Given that a sphere’s equation is 𝑥 plus five all squared plus 𝑦 minus 12 all squared plus 𝑧 minus two all squared minus 289 is equal to zero, determine its center and radius.

In this question, we’re given an equation, and we’re told that this equation represents a sphere. We need to determine the center of this sphere and the radius of this sphere. To do this, we can look at the equation we’re given, and we can see it’s very similar to the standard form for the equation of a sphere. So let’s start by recalling the standard form for the equation of a sphere. We recall a sphere of radius 𝑟 centered at the point 𝑎, 𝑏, 𝑐 will have the following equation in standard form. 𝑥 minus 𝑎 all squared plus 𝑦 minus 𝑏 all squared plus 𝑧 minus 𝑐 all squared is equal to 𝑟 squared. Therefore, if we can rewrite the equation we’re given in the question into standard form, we’ll be able to find the center of our sphere and we’ll also be able to find the radius of our sphere.

So let’s start with the equation of the sphere given to us in the question. We can see in the standard form for the equation of our sphere, our constant is on the right-hand side of our equation. However, in our equation, we can see it’s on the left. So the first thing we’re going to need to do is add 289 to both sides of our equation. This gives us 𝑥 plus five all squared plus 𝑦 minus 12 all squared plus 𝑧 minus two all squared is equal to 289. And now we can see our equation is almost in the correct form. However, because we want to find the radius of this sphere, we’re going to write our constant on the right-hand side as a square. And by taking the square root of 289, we can see that 289 is equal to 17 squared. So we can just rewrite the right-hand side of this equation as 17 squared.

And now our equation is almost exactly in standard form. However, we can see in the standard form, we need to subtract the constants inside of our parentheses. However, on the left-hand side of our equation, inside our parentheses, we have 𝑥 plus five. And we can fix this by realizing 𝑥 plus five is the same as 𝑥 minus negative five. So we’ll rewrite this term as 𝑥 minus negative five all squared. And now that we’ve written this equation in the standard form for the equation of a sphere, we can find the center and radius of this sphere. The center of our sphere will be the point negative five, 12, two because these are the values of 𝑎, 𝑏, and 𝑐 in our standard form for the equation of a sphere. And another way of thinking about this is these are the values of 𝑥, 𝑦, and 𝑧 which will make each term on the left-hand side of our equation equal to zero. And we can also find the radius of this sphere. The radius of this sphere is going to be equal to 17.

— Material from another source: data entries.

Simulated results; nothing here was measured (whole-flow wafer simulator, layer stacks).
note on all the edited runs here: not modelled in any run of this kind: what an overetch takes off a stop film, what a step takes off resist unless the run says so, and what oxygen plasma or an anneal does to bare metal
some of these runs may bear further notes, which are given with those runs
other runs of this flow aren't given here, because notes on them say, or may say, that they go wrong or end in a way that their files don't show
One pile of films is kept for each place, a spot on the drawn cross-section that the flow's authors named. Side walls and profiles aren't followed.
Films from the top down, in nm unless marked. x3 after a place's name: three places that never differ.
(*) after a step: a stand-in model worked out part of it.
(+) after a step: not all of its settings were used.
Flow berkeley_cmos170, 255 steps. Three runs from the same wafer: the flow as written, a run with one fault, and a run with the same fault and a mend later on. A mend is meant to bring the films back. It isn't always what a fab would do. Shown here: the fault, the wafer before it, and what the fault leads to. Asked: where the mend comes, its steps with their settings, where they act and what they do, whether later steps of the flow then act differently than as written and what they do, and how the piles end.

And remember, the radius of a sphere represents a length, so we can give this units. We’ll call this 17 length units. Therefore, given the equation of the sphere is 𝑥 plus five all squared plus 𝑦 minus 12 all squared plus 𝑧 minus two all squared minus 289 is equal to zero, by rewriting this equation into the standard form for the equation of a sphere, we were able to find its center and radius. We were able to show the center of the sphere was the point negative five, 12, two and the radius of this sphere was 17 length units.